Electric Charges and Fields is the very first chapter of Class 12 NCERT Physics. This chapter is important in CBSE Class 12 exams because it makes up a large portion of the physics paper. The Class 12 Physics Chapter 1 notes provide a concise overview of the topics covered in the NCERT Book, giving you a quick look at the essentials you'll encounter in this foundational chapter.

Also, see,

Electric Charge:

It is observed that glass rods rubbed with wool or silk repel one another and attract lighter objects like paper. Similarly, silk and woollen cloth also repel one another and glass rod and wool attract one another. Similarly, plastic rods rubbed with cat fur repel one another. The plastic rod attracts a glass rod and repels wool and silk. From the above observation, it had been concluded by scientists that by rubbing the glass rod, silk, wool, plastic rods, etc... are electrified.

The charge is the property associated with the matter due to which it produces and experiences the electrical and magnetic effects.

From observations, the scientist has concluded that the electric charge is of two types, namely positive charge and negative charge. A body is positively charged when it loses electrons and negatively charged when it acquires or gains electrons.

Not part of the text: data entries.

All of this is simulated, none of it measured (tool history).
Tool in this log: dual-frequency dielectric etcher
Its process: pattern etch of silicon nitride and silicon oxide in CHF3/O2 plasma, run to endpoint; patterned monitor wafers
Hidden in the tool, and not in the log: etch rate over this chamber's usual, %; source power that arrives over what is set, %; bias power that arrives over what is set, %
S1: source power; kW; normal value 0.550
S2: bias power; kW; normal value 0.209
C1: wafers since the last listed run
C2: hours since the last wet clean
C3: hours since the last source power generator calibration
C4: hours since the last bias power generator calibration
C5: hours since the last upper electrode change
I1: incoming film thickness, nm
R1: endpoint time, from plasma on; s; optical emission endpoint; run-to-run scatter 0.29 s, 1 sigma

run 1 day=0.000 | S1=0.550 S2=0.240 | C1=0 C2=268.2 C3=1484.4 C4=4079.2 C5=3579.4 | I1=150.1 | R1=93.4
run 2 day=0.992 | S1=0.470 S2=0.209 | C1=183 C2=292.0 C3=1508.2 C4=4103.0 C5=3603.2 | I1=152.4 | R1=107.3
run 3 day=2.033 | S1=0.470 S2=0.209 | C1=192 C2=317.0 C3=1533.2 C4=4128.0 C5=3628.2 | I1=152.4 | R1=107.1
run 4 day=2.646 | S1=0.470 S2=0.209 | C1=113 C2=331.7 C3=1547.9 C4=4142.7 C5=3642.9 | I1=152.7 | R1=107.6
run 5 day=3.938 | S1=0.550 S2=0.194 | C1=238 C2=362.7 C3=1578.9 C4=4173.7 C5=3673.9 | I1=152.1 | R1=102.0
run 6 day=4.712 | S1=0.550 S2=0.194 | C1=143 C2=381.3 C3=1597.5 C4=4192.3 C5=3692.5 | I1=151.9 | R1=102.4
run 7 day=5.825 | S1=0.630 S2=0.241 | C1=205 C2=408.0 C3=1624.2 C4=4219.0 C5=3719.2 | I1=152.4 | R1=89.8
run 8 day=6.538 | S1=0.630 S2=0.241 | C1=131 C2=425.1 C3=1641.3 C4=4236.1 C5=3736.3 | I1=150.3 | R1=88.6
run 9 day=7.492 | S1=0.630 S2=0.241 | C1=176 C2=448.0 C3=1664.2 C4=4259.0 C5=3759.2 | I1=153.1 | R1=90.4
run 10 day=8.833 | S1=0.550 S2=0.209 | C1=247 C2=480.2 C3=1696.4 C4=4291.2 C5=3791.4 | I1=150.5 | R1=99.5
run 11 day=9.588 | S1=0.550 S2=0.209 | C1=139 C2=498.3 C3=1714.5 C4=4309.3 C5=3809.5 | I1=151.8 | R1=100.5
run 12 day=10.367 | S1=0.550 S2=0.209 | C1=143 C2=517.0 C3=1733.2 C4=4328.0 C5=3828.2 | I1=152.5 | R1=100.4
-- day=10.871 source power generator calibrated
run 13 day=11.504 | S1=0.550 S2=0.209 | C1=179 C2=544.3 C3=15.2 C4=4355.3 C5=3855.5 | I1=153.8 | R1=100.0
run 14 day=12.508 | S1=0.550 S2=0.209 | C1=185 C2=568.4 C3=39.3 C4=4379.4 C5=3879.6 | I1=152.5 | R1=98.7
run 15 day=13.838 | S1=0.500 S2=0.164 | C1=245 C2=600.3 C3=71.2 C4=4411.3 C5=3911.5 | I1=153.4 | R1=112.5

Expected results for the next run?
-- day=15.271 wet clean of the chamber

Electric charge is a scalar quantity
SI unit is Coulomb, and it is represented by the symbol "C."
Dimension-[AT].
Like charges repel each other
unlike charges attract each other

Point Charge:

When the size of charged bodies is significantly smaller than the distance between them, their representation is simplified and they are treated as point charges.

Conductors and Insulators:

Conductors are materials that allow electric charges to move through them and thus facilitate the flow of electricity.
Insulators, on the other hand, are materials that obstruct the passage of electricity, making it difficult for electric charges to pass through them.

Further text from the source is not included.